“The Alta Moda show at the temple in Agrigento was about the idea of Olympus and its goddesses. Tonight it is the turn of the gods.” Said Domenico backstage at Dolce&Gabbana Alta Sartoria Menswear Show at Palazzo dei Gesuiti.



In this ad hoc amphitheater scattered with oversized masculine statues in plaster of Paris, all tumultuous sagas of beard and epically rock-hard ab, we were first presented with a trio of divine masculinity as it used to be: Zeus (Noah Mills), Hercules (Adam Senn), and Apollo (Evandro Soldati) in flowing fresco-hemmed white robes and golden sandals with golden archery equipment as sportif accessory.
Big statues depicting some of the most renowned gods like Zeus, Apollo and Poseidon set the scene within the “Palazzo dei Gesuiti.” this show was a continued consideration of a more than 2,000 year old act of cultural contamination. Around 500 years BC, this much-invaded area of what is now Italy was colonized by interlopers from what is now Greece.





They brought their architecture, their culture, and their gods before eventually being defeated by the Romans—who proceeded to appropriate and adapt much of that Greek intellectual and mythological tradition to fire the rise of an empire greater than any before it.





Last night this key moment in the globalization of the ancient world was held up as a mirror for now to an audience of clients—many mingling multi-millionaires from the US, Hong Kong, Russia, Taiwan, India, Brazil, and beyond—that has become as rich as Croesus thanks to the globalization of today.





Scene set, the collection embarked on a 130-look odyssey during which we toured every menswear territory a man sitting on a mountain of money might conceivably wish to visit.







Many of these looks followed the ancient theme but along the way made a strong case for the return of a butt-skimming oversized tanktop cinched at the hip with a narrow studded belt over a short-short as a modern heroic silhouette.
These tank tops were sometimes bouclé, sometimes metal studded, sometimes in suede knit, and sometimes patched in python skin and eel plus hand-painted relief; almost all carried sternly-profiled effigies of the old gods for the watching new gods to get into.
Equally eye-catching but more of this era was the offer of wide-legged, double breasted suiting and coats featuring riotously intricate embroideries and classical jacquard reliefs on a material podium that ran from moiré silk to marble-pattern satin.
A mid-section of suiting featuring brocades of coral on a silver background, or jackets studded at the lapel and body with real tendrils of coral, were nods to Sciacca’s local fame as a center of coral artisanship.
Crocodile featured heavily, and appeared most luxurious when expressed in casual silhouettes as in one look that paired a brown crocodile shirt, a white silk tanktop, white crocodile bermuda shorts, and brown crocodile slippers.
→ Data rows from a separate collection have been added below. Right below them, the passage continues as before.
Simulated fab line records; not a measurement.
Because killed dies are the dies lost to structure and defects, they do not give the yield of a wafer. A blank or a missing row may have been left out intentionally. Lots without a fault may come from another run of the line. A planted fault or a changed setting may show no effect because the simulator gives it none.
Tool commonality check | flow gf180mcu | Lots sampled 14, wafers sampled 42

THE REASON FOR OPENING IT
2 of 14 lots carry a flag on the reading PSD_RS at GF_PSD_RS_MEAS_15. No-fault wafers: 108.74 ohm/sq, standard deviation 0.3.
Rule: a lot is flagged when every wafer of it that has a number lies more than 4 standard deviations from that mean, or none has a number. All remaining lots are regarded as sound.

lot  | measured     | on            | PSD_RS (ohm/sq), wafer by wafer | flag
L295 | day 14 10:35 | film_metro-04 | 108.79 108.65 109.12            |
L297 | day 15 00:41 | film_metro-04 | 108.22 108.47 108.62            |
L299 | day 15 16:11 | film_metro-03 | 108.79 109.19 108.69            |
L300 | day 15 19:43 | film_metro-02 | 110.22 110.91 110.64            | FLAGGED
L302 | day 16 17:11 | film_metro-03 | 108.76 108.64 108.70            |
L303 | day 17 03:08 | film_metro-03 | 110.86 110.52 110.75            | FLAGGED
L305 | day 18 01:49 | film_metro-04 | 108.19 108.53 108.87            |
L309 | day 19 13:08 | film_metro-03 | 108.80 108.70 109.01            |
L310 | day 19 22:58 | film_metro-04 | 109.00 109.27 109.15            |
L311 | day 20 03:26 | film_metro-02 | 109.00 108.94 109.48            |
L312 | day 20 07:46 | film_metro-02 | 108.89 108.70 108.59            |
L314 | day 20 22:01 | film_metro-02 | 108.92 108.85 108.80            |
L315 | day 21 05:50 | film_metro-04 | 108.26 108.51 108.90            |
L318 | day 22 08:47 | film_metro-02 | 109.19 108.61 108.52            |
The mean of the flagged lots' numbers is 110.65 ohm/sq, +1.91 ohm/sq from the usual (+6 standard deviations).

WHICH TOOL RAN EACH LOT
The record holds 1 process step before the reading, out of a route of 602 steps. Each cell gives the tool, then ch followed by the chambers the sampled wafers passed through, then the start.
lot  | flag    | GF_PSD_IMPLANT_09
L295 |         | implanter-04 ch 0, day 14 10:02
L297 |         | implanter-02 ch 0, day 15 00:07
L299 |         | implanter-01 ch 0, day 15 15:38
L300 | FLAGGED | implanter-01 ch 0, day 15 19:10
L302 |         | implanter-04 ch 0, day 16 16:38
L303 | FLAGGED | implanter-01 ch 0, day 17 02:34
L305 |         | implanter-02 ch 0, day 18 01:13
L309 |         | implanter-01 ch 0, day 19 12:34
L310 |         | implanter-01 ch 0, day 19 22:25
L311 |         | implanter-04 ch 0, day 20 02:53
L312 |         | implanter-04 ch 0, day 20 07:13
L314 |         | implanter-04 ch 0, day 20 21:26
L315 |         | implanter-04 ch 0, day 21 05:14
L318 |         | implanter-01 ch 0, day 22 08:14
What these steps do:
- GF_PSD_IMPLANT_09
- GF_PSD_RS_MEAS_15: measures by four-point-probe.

Along with the suiting and silk pieces patterned with ancient gold coins, an especially Croesus-appropriate piece was the crocodile jacket that was coated in a veneer of 24-carat gold and which was fastened by a gold-plated zipper. The designers had explored the option of a zipper in pure gold but discovered the metal was too soft for such use.
No matter: even before this jacket had left the runway one client had purchased it via WhatsApp. Less materially decadent but very visually attractive were the fine knits in cashmere with beautifully realized intarsia depictions of more classical masculine icons and columns both Doric and Ionian.





Towards the end the designers repeated their last-season trick of reproducing works of art—this time classically themed—on clothing in densely tapestried punto pittura or hand painting. First we saw Leon Belly’s Ulysses and the Sirens on a god-like mantle worn over a bravely scarlet miniskirt. Then, to a final Morricone crescendo, came a closing gown painted with Jean Baptiste Leloir’s 1841 painting of Homer, worn with a high-cut wide cream silk pant patterned with green-font ancient Greek plus laurel wreath.
That last model carried a phone and credit-card case made to resemble a volume of Herodotus. This served as one final reminder from history—before the applause, the dinner, the fireworks, and the dancing that followed—that all empires fall. The watching clientele of gods and goddesses got the message, enjoying themselves with gusto and buying this summer’s Alta Moda and Alta Sartoria collections with even more.